After recently posting on issues that don’t relate directly to translation in the traditional sense, I wanted to try to write something firmly on topic while still being accessible and targeting popular culture.The area of discussion in this post is literary translation which, while evading the majority of professional freelance translators, is still a huge part of the profession.
While much of the current focus in Translation Studies hinges on the acceptability of the prevailing strategy when working with literary texts which, due to a prioritisation of commercial interests, is to ‘domesticate’ the foreign text – to make the text read fluently so as not to pose difficulties to the reader and, ultimately, to give the impression that what you are reading is not a translation (one great metaphor I’ve come across likens translation to contraception in the way that the less it is noticed, the better it seems!) – I wanted to look at a quick example to try and simply demonstrate the extent of creative re-writing involved in literary translation in order to offer a small indication of the challenges posed by attempts to transfer meaning.
And what better example to use than the biggest of the big bestsellers: the Harry Potter series.
This series of books poses a huge range of translational obstacles and the overall aim of the translations is to try to reach the foreign audience with as much as possible of the many levels of meaning still in tact.
Features of the original such as the creation of new words, the repeated use of rhymes, anagrams, acronyms and cleverly formed names are just a few examples of such challenges and, by taking a few examples of wordplay and showing how they were dealt with, hopefully the strength of the translations – which ensured that the series became a global bestseller – will be clear.

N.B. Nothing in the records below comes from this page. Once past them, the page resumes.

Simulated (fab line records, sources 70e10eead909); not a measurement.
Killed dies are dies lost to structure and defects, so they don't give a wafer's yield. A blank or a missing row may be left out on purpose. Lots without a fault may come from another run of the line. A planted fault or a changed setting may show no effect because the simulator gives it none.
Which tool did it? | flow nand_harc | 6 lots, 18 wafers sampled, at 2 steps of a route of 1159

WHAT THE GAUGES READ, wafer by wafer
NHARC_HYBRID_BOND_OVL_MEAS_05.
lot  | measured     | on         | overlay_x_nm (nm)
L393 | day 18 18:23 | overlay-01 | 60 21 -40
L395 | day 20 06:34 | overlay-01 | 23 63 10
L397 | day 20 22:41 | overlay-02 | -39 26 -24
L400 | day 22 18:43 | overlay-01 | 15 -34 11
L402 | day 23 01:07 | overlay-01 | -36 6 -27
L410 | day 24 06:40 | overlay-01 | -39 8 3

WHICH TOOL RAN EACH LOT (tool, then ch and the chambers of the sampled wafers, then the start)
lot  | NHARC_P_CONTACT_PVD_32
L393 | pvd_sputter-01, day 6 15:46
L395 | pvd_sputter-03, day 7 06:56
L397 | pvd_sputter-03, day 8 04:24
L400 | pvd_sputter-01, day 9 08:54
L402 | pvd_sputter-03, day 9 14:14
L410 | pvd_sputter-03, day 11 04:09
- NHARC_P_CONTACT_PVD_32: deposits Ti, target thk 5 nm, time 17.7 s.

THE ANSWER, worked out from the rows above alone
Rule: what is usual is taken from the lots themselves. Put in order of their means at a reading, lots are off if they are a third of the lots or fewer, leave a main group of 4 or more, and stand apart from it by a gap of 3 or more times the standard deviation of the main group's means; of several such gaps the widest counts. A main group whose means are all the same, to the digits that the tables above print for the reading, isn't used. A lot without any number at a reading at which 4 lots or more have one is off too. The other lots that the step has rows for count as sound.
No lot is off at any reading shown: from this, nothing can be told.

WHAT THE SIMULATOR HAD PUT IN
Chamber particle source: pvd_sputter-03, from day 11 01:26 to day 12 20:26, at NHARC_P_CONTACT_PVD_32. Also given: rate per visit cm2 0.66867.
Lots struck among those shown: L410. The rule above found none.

As briefly mentioned above, names in the book often contain small plays on words and descriptions of the very character they name, with the example of Mad-Eye Moody being one prominent case in point. The French translation as Fol-Oeil Maugrey (with ‘maugréer’ meaning to grumble) manages to replicate much of the sound of the original while also maintaining this semi-hidden characterisation. Similarly, Madame Pomfrey (sounding like ‘frais’ meaning ‘fresh’) is neatly translated as Pomfresh in the French. Further still, the Sorting Hat of the original is cleverly renamed as La Choixpeau Magique (cleverly linking ‘chapeau’ (hat) and ‘choix (de) peau’ (choice of skin) to produce a magic skin choosing hat!)
One final, excellent example of the creativity in the translation lies in the key anagram of Tom Marvolo Riddle and ‘I Am Lord Voldemort’: the French translation of his name as Tom Elvis Jedusor initially seems rather strange, until you realise that this is an anagram of ‘Je suis Voldemort’. Then, when you add in the fact that Jedusor sounds like ‘jeux du sort’, meaning ‘games of chance’ and paralleling the English surname Riddle, you have an extremely clever translation.
Of course, certain languages have been left with versions that are less successful (the Italian ‘Cappello Parlante’ (‘talking hat’ for Sorting Hat) is much less effective, and Madame Poppy Chips (for Pomfrey) is simply bizarre) and I can’t come close to even scratching the surface of the vast range of interventions that have been made throughout the entire series, but hopefully with these few examples I have managed to hint at the amount of linguistic gymnastics involved in transferring even small aspects of meaning that we take for granted from one language to another.